Inmate Population Growth Slowing (thanks to 3 Strikes)

Fewer people being sent to prison as statewide crime rate drops; trend may continue.

by Don Thompson
Associated Press

Sacramento– The March ballot measure expands the definition of serious or violent offenses under California’s three-strikes law and boosts penalties for street-gang activities.

However, fewer criminals are being sent to prison, as the state crime rate has fallen for the eighth straight year. The department predicts that will continue.

“I wish I could claim credit for it,” retiring Corrections Director Cal Terhune said.

When he started three years ago, “the population was on that straight-upward trend and we were going to be totally out of beds by now. Through a combination of things, it appears that upward trend has in fact leveled off.”

He and outside experts credit a booming economy, tight job market, the deterrent value of California’s three-strikes law, better drug treatment and parole programs and crime-prevention programs.

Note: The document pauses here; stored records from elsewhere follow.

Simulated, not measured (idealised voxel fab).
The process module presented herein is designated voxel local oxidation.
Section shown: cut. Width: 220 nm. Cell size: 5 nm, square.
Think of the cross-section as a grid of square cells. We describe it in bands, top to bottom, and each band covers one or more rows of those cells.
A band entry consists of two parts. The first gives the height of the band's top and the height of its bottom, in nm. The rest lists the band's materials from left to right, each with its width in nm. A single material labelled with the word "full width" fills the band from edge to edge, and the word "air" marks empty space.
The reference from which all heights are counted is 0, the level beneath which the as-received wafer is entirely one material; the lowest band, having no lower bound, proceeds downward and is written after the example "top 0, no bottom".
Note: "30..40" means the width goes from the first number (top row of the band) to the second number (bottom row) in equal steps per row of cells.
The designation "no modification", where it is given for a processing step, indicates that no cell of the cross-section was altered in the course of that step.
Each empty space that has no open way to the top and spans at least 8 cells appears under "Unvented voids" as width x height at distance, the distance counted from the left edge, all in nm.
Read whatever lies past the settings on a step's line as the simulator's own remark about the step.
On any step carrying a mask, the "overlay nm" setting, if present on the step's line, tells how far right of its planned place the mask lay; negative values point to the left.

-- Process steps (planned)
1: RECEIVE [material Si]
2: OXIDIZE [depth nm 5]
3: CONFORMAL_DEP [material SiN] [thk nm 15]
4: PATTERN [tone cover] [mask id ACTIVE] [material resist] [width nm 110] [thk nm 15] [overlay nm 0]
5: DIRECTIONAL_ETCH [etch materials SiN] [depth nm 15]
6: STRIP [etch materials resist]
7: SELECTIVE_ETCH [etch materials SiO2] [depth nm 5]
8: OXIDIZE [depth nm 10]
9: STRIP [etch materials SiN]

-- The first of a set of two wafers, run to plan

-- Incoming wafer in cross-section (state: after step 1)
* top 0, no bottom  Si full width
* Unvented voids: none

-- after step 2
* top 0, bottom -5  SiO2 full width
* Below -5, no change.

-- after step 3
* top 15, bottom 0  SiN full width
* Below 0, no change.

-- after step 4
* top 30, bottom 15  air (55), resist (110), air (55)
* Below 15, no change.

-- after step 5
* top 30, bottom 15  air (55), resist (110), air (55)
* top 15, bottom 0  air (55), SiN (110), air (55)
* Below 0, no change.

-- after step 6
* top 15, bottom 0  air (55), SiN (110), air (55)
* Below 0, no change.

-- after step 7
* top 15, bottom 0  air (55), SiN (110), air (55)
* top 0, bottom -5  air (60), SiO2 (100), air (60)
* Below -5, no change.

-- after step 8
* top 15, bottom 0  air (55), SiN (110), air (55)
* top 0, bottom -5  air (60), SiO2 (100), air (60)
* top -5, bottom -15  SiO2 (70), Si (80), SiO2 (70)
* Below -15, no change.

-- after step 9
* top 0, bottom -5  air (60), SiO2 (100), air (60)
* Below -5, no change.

“There’s a real growth pause here,” said University of California at Berkeley law professor Frank Zimring, who has been studying prison growth trends for two decades.

Voters could alter the projections by passing Proposition 36 on the Nov. 7 ballot. The proposition would send first- or second-time nonviolent drug users to treatment instead of prison, which the nonpartisan Legislative Analyst’s Office predicts would cut the prison poulation by as many as 24,000 inmates a year.